Ballot Curing: An Election Protection Tool for 2020

A flier from Nevada Democrats informs voters that they can “cure” their ballots if they were rejected. 

In a presidential race that hinges more than ever on mail-in ballots, voter protection efforts have adapted. 

Bloomber By Wednesday night in Nevada, a razor-thin margin separated the tallies of the two leading presidential candidates. Yet thousands of mail-in ballots couldn’t yet be counted because of missing or mismatched signatures.

In an election with far more mail-in ballots cast than usual, Democrat and Republican operatives are mobilizing to “cure” ballots in battlegrounds where tight races depend on ballot counts still underway. The little-known tool is getting the spotlight this year, as election protection efforts adapt to troubleshooting voting challenges that primarily happened through the mail rather than in-person, where they can be monitored in real time.

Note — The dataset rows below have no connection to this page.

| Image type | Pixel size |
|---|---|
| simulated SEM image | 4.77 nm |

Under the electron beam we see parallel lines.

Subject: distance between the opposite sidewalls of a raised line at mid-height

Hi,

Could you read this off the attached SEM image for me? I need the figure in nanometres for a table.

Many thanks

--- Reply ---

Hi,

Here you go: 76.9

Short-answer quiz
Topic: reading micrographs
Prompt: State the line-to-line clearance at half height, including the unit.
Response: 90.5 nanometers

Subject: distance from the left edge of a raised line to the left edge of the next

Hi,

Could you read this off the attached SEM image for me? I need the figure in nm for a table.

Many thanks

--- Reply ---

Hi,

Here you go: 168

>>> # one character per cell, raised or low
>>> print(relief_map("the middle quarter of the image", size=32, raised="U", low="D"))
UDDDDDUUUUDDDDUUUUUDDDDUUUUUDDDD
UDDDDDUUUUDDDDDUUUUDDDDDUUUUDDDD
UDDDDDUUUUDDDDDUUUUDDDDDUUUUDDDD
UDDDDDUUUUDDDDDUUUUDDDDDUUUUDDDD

Georgia, North Carolina, Arizona and Nevada are among the states where canvassers are knocking on doors, making phone calls and sending texts to voters whose ballots were rejected for signature issues. Curing can also include provisional ballots that were cast without proper identification.

During early voting for the 2020 election, voters whose ballots were rejected for errors were more likely to be Black or Latino, according to a Los Angeles Times analysis. Most states allow voters to “cure” such problems and several give extra time to do so following Election Day, though only 18 have laws that require counties to notify voters of signature issues. Outside of those states, voters can check the status of their ballots using online trackers or by contacting registrars directly.

Campaigns also receive information about rejected ballots — which often come from older and younger voters — through county and state registrars. In Nevada, where Joe Biden retains a lead of less than 8,000 votes ahead of Donald Trump, 3,474 mail ballots were in need of signature cure statewide as of Wednesday night, according to the Secretary of State. Those include about 100 more ballots from registered Democrats than Republicans.

But the scale of ballot cure issues is much larger this year than in past elections because of historic levels of mail-in voting, said Kevin Liao, the communications director for the Biden campaign in Nevada. In Clark County, which includes Las Vegas, Democratic canvassers have been on the ground daily since a few days after early voting began, said Christopher Brancart, a ballot curing volunteer with Nevada Democrats. Keith Schipper, a communications manager for the Trump campaign, says the Nevada GOP has also been sending postcards and making cure calls to their tranche of voters for days. The state allows voters to correct ballots through their county registrar until Nov. 12.